Monday, June 05, 2006

Recovered evidence is different

A news report in The Examiner (Eastern Jackson County, Missouri, USA - registration may be required) brought to mind the differences in 'recovered' versus 'surveillance' evidence. In this specific case the authorities have arrested and arraigned a couple on charges related to three victims who were variously kidnapped, sexually molested, assaulted and murdered. Allegedly, two adult female victims were murdered and one female child victim was kidnapped and assaulted. According to the newspaper account, the forensic evidence includes:

... an address book that contained references to "choking," "chasing" and "sexual desires." Other evidence includes duct tape with hair; a video camera; and a videotape of Spicer being sexually assaulted and beaten.

Sanders said more than 20 videotapes and some audio tapes, including at least one 90-minute tape, were found in the truck Davis, 41, and Riley, 39, crashed in Barton County, near Lamar, Mo., last week. They were found by Barton County Sheriff's officers. Police also found videotapes where Davis worked. The tapes are similar to the one found at Davis' apartment and show Spicer and Ricci being abused.

I don't know anything more about this case than what I read in the article, but the point I want to make is a general one about the challenges of performing audio and video forensics on evidence that is recovered by a crime scene investigation.

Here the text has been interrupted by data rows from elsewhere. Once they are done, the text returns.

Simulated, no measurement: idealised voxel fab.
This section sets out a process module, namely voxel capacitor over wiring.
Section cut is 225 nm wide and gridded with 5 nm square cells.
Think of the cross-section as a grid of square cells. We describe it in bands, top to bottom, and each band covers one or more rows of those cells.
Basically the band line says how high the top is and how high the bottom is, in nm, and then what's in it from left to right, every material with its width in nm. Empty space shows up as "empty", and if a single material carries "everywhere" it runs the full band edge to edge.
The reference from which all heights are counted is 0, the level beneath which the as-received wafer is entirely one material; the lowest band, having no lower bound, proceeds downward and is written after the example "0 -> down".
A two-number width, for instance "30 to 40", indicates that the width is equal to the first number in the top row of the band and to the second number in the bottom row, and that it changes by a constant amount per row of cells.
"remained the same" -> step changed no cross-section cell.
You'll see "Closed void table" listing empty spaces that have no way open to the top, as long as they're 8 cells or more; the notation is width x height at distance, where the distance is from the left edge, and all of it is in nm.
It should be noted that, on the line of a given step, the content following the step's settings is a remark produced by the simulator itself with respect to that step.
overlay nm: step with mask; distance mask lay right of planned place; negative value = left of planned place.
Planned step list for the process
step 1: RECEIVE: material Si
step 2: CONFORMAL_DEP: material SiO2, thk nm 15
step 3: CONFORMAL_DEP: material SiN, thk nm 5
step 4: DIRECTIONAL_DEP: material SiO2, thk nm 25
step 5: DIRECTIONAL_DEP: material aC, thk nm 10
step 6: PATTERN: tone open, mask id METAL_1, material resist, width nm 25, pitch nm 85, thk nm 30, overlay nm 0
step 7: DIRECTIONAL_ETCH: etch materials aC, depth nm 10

When a technical surveillance unit (TSU) collects audio and/or video, by and large, the forensic examiner can reasonably expect that any media received for examination will have been recorded using standard equipment and procedures, as well as the fact that most, if not all, of it will be relevant.

Note: This does vary, of course, due to skills, training, equipment maintenance, equipment budgets, and operational constraints (e.g. time and opportunity). Just because it was recorded by a tech surveillance unit doesn't mean that it will be perfect; however, the odds that it will be useable are improved substantially.

Not so with recovered evidence - who knows when the last time the tapes in the answering machine found at the crime scene were changed? Probably not in the last two years, Murphy's Law says! Was an external or internal mic used on the video camcorder? Yeah, right. Was the lens clean on the camera? Was the right lens used for the lighting and distance involved? Was the audio and/or video over-compressed? Were the batteries freshly charged? Did he (i.e. the suspect) try to perserve the evidence or destroy it? Did the "black box" come through the crash unscathed? The list goes on and on...

The long and short of it is that recovered audio/video evidence is like a grab bag at a tourist trap - you never know what you are going to get, but you can pretty much expect that it won't thrill you. And in cases such as (videotaped) sexual assault and murder, it can be as, or even more, grim than what the classic 'wet' forensic disciplines deal with (e.g. blood, semen, autopsies). In the context of this post, recovered evidence is the most challenging type that an audio/video examiner can receive, by far.